Sessions
How OakData groups a visitor's activity into sessions, the 30-minute inactivity window, and what 'live' means.
A session is one continuous visit. Every event carries the session_id it belongs to, so you can reconstruct exactly what a person did from arrival to departure — and the dashboard, REST API, and MCP tools all roll activity up by session.
How sessions are formed
The SDK assigns a session id on the first event and keeps reusing it as long as the visitor stays active. A session ends after 30 minutes of inactivity; the next event after that gap starts a fresh session with a new id and an incremented session_number (1 for their first-ever session, 2 for the next, and so on).
Sessions span page loads
The session id is sticky across reloads and navigations within the 30-minute window — it's stored client-side, not tied to a single page. Closing the tab and returning 10 minutes later continues the same session; returning the next day starts a new one.
Session end
When the SDK boots and finds that the previous session had already timed out, it emits a $session_end event to close it out cleanly. This is automatic — you never call it.
Reading session ids
Get the current session id at any time. It's useful for correlating a server-side log line with a front-end session, or for deep-linking to a replay.
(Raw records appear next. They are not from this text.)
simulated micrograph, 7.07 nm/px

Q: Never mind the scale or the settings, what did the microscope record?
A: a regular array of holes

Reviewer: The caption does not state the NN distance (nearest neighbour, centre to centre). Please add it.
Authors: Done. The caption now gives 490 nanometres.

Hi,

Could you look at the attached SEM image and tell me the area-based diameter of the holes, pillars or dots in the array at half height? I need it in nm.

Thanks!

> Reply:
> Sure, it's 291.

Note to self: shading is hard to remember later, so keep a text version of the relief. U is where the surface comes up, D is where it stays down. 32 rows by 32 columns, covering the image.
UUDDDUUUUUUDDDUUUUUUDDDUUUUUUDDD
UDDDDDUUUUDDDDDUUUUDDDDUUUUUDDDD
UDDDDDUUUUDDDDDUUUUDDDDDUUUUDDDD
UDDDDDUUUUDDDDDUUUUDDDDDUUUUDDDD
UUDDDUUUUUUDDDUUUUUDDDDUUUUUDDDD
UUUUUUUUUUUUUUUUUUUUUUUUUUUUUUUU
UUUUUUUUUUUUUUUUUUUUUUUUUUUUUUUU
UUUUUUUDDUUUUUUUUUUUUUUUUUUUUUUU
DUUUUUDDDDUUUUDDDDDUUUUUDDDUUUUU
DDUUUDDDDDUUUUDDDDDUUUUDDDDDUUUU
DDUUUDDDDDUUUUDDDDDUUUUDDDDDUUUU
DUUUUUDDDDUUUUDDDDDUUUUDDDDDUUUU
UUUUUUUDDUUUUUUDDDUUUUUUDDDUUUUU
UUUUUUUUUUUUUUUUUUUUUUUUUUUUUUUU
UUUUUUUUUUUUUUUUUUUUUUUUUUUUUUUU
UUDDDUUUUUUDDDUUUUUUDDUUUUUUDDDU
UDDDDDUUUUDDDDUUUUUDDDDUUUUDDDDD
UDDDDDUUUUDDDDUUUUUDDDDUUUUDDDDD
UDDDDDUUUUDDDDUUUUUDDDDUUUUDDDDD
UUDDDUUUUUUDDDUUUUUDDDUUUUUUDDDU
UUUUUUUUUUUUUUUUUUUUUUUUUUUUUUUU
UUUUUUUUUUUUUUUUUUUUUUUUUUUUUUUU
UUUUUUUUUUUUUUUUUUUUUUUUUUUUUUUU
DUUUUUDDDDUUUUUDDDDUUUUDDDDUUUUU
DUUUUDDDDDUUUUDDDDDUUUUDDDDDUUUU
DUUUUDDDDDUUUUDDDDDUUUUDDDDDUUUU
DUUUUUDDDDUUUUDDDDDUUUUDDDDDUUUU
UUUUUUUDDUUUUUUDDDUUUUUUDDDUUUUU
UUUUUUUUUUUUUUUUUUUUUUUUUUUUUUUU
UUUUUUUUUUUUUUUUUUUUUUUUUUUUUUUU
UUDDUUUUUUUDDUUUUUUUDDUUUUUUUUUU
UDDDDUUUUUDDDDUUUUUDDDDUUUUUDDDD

import oak from 'oakdata-js'
const sessionId = oak.getSessionId() // e.g. "s_a1b2c3" (null before init)"Live" sessions
The live view (and the /api/v1/live endpoint / live_now MCP tool) counts sessions with activity in the last 5 minutes— a tighter window than the 30-minute session timeout, so "live" reflects who is genuinely on the site right now rather than everyone whose session hasn't expired.
Inspecting a session
Use GET /api/v1/sessions to list recent sessions, then /api/v1/sessions/{id} for the full ordered event timeline of a single one. An agent can do the same with list_sessions and get_session over MCP.